Why I Believe in UFOs - It's All About Priors
Strong priors prevent false positives, weak priors prevent false negatives
Until about a year ago, my line of work was nuclear fusion energy. Now I mostly concern myself with studying and detecting UFOs.
To some, this is surprising. Presumably, as a nuclear fusion engineer, I’d be scientifically literate enough to dismiss UFOs and nonsense. To others, it’s unsurprising, in that both fusion energy and UFOs are sci-fi wish-fulfillment.
What I’ve found is that how someone evaluates the evidence for UFOs doesn’t actually determine their position on the subject. You can try to debunk videos or poke holes in testimony, but it’s not yet possible to come to a definitive conclusion one way or the other. The evidence is good enough to defy easy explanations but not quite convincing enough to support any theory with foolproof certainty.
In practice, whether someone believes ultimately comes down to their prior probability of UFOs visiting Earth.
There are three groups:
The skeptics, who believe that UFOs visiting Earth is far-fetched, give low probabilities of UFOs being real. For example, Neil DeGrasse Tyson claimed one in ten million.
The believers, who want to believe in UFOs, government cover-ups, and psionic beings, believe aliens are already here.
The underdetermined, who don’t think it’s possible to establish good priors around UFOs, can be swayed either way by the evidence.
I’m in the last category. I think it’s definitionally impossible to predict the behavior of “aliens,” so perceived weirdness shouldn’t be counted as evidence against them. UFOs don’t break the laws of physics as we understand them, and estimates of the probability of intelligent life in the galaxy suggest that our prior should be that it exists.
This leaves me without any good reason to think UFOs are not here, but also without a strong prior reason to think they are. Therefore, the available evidence, inadequate as it may be, should lean me to one side or the other.

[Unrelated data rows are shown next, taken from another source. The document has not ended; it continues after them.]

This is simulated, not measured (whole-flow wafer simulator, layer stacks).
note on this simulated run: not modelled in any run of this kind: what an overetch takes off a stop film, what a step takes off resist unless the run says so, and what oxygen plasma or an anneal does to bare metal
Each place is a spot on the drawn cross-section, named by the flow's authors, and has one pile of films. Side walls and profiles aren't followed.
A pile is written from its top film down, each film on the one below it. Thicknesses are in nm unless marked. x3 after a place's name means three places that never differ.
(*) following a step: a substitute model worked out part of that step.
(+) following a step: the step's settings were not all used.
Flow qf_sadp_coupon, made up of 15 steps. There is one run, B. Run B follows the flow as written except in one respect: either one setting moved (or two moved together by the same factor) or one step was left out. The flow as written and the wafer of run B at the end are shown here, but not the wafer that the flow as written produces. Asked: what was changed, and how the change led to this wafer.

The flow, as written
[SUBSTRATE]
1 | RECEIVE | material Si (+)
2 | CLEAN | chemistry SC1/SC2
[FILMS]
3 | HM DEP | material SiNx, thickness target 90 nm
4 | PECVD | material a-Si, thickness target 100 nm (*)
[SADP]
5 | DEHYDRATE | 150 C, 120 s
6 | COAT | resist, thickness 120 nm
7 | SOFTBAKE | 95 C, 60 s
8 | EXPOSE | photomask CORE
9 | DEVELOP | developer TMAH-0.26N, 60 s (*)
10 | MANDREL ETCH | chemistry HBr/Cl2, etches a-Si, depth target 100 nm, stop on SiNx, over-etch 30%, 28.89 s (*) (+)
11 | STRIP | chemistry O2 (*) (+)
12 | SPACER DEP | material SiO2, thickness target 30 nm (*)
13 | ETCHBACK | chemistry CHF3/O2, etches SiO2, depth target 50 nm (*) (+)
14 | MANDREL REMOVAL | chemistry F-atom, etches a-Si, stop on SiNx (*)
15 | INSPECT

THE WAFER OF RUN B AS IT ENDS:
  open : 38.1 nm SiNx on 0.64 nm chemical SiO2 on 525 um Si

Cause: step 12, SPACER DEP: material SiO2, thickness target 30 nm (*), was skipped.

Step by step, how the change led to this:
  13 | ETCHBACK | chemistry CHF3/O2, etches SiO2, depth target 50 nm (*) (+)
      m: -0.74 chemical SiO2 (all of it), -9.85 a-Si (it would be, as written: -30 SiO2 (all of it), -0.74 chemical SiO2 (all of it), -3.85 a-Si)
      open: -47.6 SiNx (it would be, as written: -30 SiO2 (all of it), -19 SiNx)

The first question is whether UFOs have been seen at all. From what I can tell, as President Obama describes below, the evidence suggests that there are objects being detected that defy conventional explanation:
Before 2023, I thought these sightings were both weird and important, but we didn't know which explanation to favor.
Then, in 2023, David Grusch testified under oath that it was aliens. Because I didn’t have strong priors that it wasn't aliens, and Grusch was highly cleared and made claims under penalty of perjury, this updated my beliefs. Other credentialed witnesses also agreed, and so aliens became my leading theory.
There have been claims that Grusch is a member of a UFO religion or is reporting on a hazing ritual that has gotten out of hand, but there’s never been any documents or testimony to support these claims, just speculation. The memo about the supposed “Yankee Blue” hazing was never produced, and a FOIA request turned up nothing.
This leaves me with the following chain of reasoning:
There is no good reason to think UFOs are either very unlikely or very likely.
There is widespread evidence and testimony of flying objects moving in ways that defy explanation.
Credentialed people from within the US government say UFOs are aliens, with no evidence for alternative explanations.
Therefore, I weakly believe that UFOs are here and they are aliens.1
I have an expansive definition of “aliens” which includes pretty much anything weird.